The Russian envoy warned that if the Biden administration does not withdraw U.S. troops on schedule in May, it would “violate the agreement with the Taliban” and unleash the insurgents to attack Americans again.
According to Kabulov, Russia is working to put together a multilateral meeting with the U.S., China, Iran, and Pakistan to create a “collective mechanism to push the warring Afghan sides to return to the table,” restarting stalled peace negotiations between the Taliban and the government of Afghanistan.
Kabulov said Russia wishes to see “the establishment of a transitional coalition government” that could “lead and control” both the Taliban and the Afghan civilian government. He declared continuing negotiations in Qatar were pointless and claimed U.S. envoy Zalmay Khalilzad was receptive to the idea of holding further talks in Moscow.
Kabulov admitted the Taliban seemed a bit too focused on establishing a fundamentalist “emirate” and taking control of the entire country, which could lead to a “bad scenario,” but placed most of the blame for wavering negotiations on the elected government.
“The Kabul administration has already done a lot of stupid things: It delayed the start of negotiations in anticipation of a change of administration in Washington, thinking that the next administration would behave differently,” he said, blaming the breakdown in negotiations on the government rather than the wave of Taliban attacks.

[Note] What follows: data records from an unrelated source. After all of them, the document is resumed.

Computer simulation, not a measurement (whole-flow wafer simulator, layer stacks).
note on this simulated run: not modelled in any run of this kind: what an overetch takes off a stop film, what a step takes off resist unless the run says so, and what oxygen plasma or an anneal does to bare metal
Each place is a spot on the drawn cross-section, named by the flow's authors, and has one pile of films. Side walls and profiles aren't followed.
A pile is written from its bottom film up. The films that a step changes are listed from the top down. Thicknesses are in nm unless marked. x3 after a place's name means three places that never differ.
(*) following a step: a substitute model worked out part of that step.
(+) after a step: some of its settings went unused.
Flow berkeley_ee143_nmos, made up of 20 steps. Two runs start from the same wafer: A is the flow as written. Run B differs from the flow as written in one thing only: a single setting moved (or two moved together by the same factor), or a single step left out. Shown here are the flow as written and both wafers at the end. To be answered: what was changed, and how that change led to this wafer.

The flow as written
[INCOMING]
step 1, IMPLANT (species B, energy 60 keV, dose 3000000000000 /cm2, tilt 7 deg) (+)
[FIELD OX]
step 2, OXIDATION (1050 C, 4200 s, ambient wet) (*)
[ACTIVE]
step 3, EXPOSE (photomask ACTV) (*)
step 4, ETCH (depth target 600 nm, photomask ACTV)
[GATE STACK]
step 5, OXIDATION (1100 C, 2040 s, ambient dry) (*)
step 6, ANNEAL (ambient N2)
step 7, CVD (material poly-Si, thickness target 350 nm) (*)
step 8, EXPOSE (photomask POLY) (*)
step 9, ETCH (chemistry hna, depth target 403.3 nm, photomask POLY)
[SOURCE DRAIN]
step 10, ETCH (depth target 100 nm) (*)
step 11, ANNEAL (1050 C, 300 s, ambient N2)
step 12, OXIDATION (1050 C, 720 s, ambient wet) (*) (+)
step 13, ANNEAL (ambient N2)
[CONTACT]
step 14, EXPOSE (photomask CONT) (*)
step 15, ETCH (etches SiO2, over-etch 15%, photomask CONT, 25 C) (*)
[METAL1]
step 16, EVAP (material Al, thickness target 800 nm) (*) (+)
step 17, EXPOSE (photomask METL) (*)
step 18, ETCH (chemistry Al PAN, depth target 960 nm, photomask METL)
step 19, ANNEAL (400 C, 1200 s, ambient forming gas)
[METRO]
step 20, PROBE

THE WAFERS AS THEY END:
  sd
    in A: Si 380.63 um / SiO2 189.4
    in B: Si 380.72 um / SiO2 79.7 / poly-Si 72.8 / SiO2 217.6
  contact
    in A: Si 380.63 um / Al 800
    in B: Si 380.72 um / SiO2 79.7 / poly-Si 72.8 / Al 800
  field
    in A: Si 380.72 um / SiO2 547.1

“No one should just close their eyes and say that the Taliban adhered to the terms. If that was the case, Afghans would have lived in a cease-fire and peace, the talks would continue and there would have been a solution. Taliban are the main violator and they are at war with Afghans,” shot back Sediq Sediqqi, a senior official with the Afghan interior ministry.
Both American military commanders and Biden administration officials have pointed to renewed Taliban violence as the reason peace talks have frozen and the withdrawal of U.S. troops might need to be delayed. The Pentagon and U.N. monitors are also concerned about the Taliban’s continuing ties with al-Qaeda, despite pledging to halt all cooperation with international terrorist organizations during peace negotiations.
“There is still clearly a close relationship between al-Qaeda and the Taliban. We believe that the top leadership of al-Qaeda is still under Taliban protection,” U.N. counterterrorism coordinator Edmund Fitton-Brown said on Tuesday.
Observers from the U.S. military to the U.N. and NATO insist the Taliban is lying when it claims foreign fighters and international terrorists, including all members of al-Qaeda, have left Afghanistan. Two Taliban commanders admitted to NBC News on Tuesday that foreign fighters are still present, in clear violation of the Taliban’s commitments and public statements, but claimed they have required all of their “foreign guests” to refrain from attacking Americans.